Library of Congress American Memory


President Ronald Reagan nominated James H. Billington as the 13th Librarian of Congress in 1987, and the U.S. Senate unanimously confirmed the appointment. Under Billington's leadership, the Library doubled the size of its analog collections from 85.5 million items in 1987 to more than 160 million items in 2014. At the same time, it established new programs and employed new technologies to, "get the champagne out of the bottle." These included: American Memory created in 1990, which became The National Digital Library in 1994, providing free access online to digitized American history and culture resources with curatorial explanations for K-12 education.

THOMAS.gov website launched in 1994 to provide free public access to U.S. federal legislative information with ongoing updates; and CONGRESS.gov website to provide a state-of-the-art framework for both Congress and the public in 2012; The National Book Festival, founded in 2000 with Laura Bush, has brought over 1000 authors and a million guests to the National Mall and the Washington Convention Center to celebrate reading.

With a major gift from David Rubenstein in 2013, the Library also established the Library of Congress Literacy Awards to recognize and support achievements in improving literacy in the U.S. and abroad; The Kluge Center, started with a grant of $60 million from John W. Kluge in 2000 to bring scholars and researchers from around the world to use Library resources and to interact with policymakers and the public.

It hosts public lectures and scholarly events, provides endowed Kluge fellowships, and awards The Kluge Prize for the Study of Humanity (now worth $1.5 million), the first Nobel-level international prize for lifetime achievement in the humanities and social sciences (subjects not included in the Nobel awards); Open World Leadership Center, established in 2000, administered 23,000 professional exchanges for emerging post-Soviet leaders in Russia, Ukraine and the other successor states of the former USSR by 2015. Open World began as a Library of Congress project, and later became an independent agency in the legislative branch.
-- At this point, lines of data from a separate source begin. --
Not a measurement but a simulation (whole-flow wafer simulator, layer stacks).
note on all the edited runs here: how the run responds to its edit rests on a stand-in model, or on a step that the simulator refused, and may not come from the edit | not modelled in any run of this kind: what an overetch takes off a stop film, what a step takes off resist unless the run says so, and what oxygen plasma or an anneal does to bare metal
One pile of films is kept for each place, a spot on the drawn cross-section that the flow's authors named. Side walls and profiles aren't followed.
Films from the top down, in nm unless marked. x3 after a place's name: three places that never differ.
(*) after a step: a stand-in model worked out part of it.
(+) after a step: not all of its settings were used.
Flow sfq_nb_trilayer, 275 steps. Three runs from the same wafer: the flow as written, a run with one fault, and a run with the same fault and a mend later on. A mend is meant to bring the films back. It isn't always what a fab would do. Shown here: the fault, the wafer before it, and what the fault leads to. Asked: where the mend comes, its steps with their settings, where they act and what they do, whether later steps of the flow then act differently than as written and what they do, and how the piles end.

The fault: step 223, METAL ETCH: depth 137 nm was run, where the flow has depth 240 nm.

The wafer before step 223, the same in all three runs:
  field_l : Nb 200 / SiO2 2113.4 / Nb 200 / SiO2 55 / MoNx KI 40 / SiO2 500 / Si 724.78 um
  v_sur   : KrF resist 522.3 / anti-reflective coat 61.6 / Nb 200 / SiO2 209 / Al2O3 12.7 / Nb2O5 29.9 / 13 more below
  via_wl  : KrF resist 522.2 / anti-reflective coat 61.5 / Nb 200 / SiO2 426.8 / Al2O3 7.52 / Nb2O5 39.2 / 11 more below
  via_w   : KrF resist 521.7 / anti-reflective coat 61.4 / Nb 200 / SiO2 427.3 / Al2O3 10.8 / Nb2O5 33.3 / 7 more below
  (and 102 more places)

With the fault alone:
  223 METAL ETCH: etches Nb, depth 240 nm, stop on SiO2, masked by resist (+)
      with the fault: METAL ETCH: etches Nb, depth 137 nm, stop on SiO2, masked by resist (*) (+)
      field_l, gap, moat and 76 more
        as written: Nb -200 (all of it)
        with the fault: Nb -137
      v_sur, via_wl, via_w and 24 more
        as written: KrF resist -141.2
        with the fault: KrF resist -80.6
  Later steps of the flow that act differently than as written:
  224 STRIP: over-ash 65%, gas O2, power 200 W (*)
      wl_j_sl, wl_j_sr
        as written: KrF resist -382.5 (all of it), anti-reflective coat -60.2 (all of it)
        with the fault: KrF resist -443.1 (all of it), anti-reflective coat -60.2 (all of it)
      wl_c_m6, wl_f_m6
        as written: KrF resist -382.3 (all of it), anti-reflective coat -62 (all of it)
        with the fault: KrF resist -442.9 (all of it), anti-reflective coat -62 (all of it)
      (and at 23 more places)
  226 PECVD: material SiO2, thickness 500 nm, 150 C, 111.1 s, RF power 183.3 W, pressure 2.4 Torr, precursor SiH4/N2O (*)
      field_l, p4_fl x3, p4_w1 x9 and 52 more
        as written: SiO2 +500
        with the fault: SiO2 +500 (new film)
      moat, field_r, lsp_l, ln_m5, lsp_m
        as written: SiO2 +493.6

The Veterans History Project, congressionally mandated in 2000 to collect, preserve, and make accessible the personal accounts of American war veterans from WWI to the present day; The National Audio-Visual Conservation Center, which opened in 2007 at a 45-acre site in Culpeper, Virginia with the largest private gift ever made to the Library (more than $150 million by the Packard Humanities Institute) and $82.1 million additional support from Congress. In 1988, The Library also established the National Film Preservation Board, a congressionally mandated National Film Preservation Board to select American films annually for preservation and inclusion in the new National Registry.

The Librarian named 650 films to the Registry by 2015; The Gershwin Prize for Popular Song, launched in 2007 to honor the work of an artist whose career reflects lifetime achievement in song composition. Winners have included Paul Simon, Stevie Wonder, Paul McCartney, Burt Bacharach and Hal David, Carole King, Billy Joel, and just-named Willie Nelson for November 2015.

The Library also launched the Living Legend Awards in 2000 to honor artists, activists, filmmakers, and others who have contributed to America's diverse cultural, scientific, and social heritage; The Fiction Prize (now the Library of Congress Prize for American Fiction) started in 2008 to recognize distinguished lifetime achievement in the writing of fiction. The World Digital Library, established in association with UNESCO and 181 partners in 81 countries in 2009, to make online copies of professionally curated primary materials of the world's varied cultures freely available in multiple languages.

National Jukebox launched in 2011 to provide streaming free online access to more than 10,000 out-of-print music and spoken word recordings. BARD in 2013, digital talking books mobile app for Braille and Audio Reading Downloads in partnership with the Library's National Library Service for the blind and physically handicapped, that enables free downloads of audio and Braille books to mobile devices via the Apple App Store.